The Investment Industry Regulatory Organization of Canada (IIROC) announced it has fined former registered representative Edward Ho Rha $150,000 and has ordered Rha to pay costs in the amount of $15,000 after it was found that he both borrowed money from a client, and engaged in excessive trading that was unsuitable and inconsistent with good business practices.

“The respondent engaged in a pattern of excessive and unsuitable trading for two sets of clients while generating significant commissions. He also borrowed $95,000 from another client, which he never repaid,” IIROC states in its penalty decision document.

The regulator adds that throughout 2016 and 2017 Rha had been experiencing personal, professional and financial difficulties: “The respondent’s firm placed him on close supervision for a period of no less than 12 months, primarily because of the respondent’s inability to maintain adequate margin in his personal account, which had lost approximately $3,000,000 over the previous five years.” In May 2017 the firm also expressed concerns that Rha had only one tactical trading strategy that was being applied across a number of client accounts. The client accounts were not benefitting, all while Rha was earning commissions. That same month, Rha changed firms.

Borrowed $95,000 from a client

In October 2017 Rha then borrowed $95,000 from a client, which was deposited to his margin account. He left the industry shortly thereafter. The loan was never repaid and the client passed away in 2019.

A review of the accounts where Rha is accused of excessive trading shows that one account turned over 7.21 times in 2016, while another turned over 12.35 times during the same period. The couple reportedly paid $36,554 or 21.5 per cent of their combined average portfolio value in commissions while the portfolio declined in value by 61.4 per cent. In 2017, two other accounts turned over 1.83 times and 2.19 times. The client’s combined portfolio declined 15 per cent, of which, $97,894 or 3.9 per cent was the result of transactional commissions.

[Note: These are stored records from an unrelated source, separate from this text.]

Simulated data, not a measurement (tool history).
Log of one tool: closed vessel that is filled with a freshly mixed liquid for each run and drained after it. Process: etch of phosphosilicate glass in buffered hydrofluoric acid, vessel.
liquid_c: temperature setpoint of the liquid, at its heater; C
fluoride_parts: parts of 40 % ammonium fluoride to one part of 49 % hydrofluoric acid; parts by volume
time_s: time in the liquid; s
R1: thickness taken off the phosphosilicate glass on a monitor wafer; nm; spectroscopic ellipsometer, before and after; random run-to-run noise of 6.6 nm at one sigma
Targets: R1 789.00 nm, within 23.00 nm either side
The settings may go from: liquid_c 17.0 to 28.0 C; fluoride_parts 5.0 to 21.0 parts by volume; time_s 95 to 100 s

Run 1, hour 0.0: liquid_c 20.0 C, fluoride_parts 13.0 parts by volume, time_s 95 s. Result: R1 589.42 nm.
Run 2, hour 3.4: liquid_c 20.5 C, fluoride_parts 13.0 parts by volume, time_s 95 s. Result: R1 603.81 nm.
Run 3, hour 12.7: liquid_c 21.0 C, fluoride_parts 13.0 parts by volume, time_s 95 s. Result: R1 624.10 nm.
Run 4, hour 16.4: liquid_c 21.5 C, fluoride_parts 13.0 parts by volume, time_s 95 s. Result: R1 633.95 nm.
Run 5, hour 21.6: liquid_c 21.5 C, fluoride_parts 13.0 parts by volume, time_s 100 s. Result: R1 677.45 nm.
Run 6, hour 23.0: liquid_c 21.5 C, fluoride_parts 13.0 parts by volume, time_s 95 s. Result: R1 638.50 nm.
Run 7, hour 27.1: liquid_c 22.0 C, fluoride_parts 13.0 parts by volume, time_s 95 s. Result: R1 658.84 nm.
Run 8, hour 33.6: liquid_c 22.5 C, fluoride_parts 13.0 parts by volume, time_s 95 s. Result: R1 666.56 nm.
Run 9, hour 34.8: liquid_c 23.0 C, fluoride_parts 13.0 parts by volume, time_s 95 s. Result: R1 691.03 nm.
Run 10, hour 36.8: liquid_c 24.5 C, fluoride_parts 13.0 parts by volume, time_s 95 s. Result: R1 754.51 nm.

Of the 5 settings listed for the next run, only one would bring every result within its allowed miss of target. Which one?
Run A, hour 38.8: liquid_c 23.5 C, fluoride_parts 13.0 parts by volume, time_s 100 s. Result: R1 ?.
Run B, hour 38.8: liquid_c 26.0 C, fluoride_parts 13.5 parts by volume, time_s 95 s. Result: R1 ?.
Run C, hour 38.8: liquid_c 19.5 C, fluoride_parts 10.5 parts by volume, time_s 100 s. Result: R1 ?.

Rha is also being sanctioned for failing in his know-your-client obligations after he concentrated the second couple’s holdings in energy sector holdings, despite having lower risk tolerances stated on their new client application forms filled out when Rha changed firms.

Misguided faith in his tactical trading strategy

“The panel agrees with enforcement council’s submission that the respondent’s most significant contravention was borrowing $95,000 from his client,” IIROC states. “In this case, the panel views the loan as a reflection of the respondent’s desperate and misguided faith in his tactical trading strategy, which was also the root cause of the other contraventions.”

IIROC also stopped short of accusing Rha of churning. “In this case, the commissions were not the motive – they were merely a by-product of the respondent’s tactical strategy, and his misguided but evidently sincere belief in the strategy. The excessive and unsuitable trading here stemmed from the respondent’s inability to recognize defects in his strategy. The respondent was not so much putting his own interests ahead of his clients’ as he was combining their interest – albeit in a misguided way.”

In addition to the $150,000 penalty and costs (broken down, the fine is a disgorgement of the loan, a portion of his commissions and a fine of $20,000 for the contraventions themselves), Rha is also suspended from acting in a registered capacity for 12 months, will be under close supervision for 12 months if he does re-register, and must successfully rewrite the Conduct and Practices Handbook exam.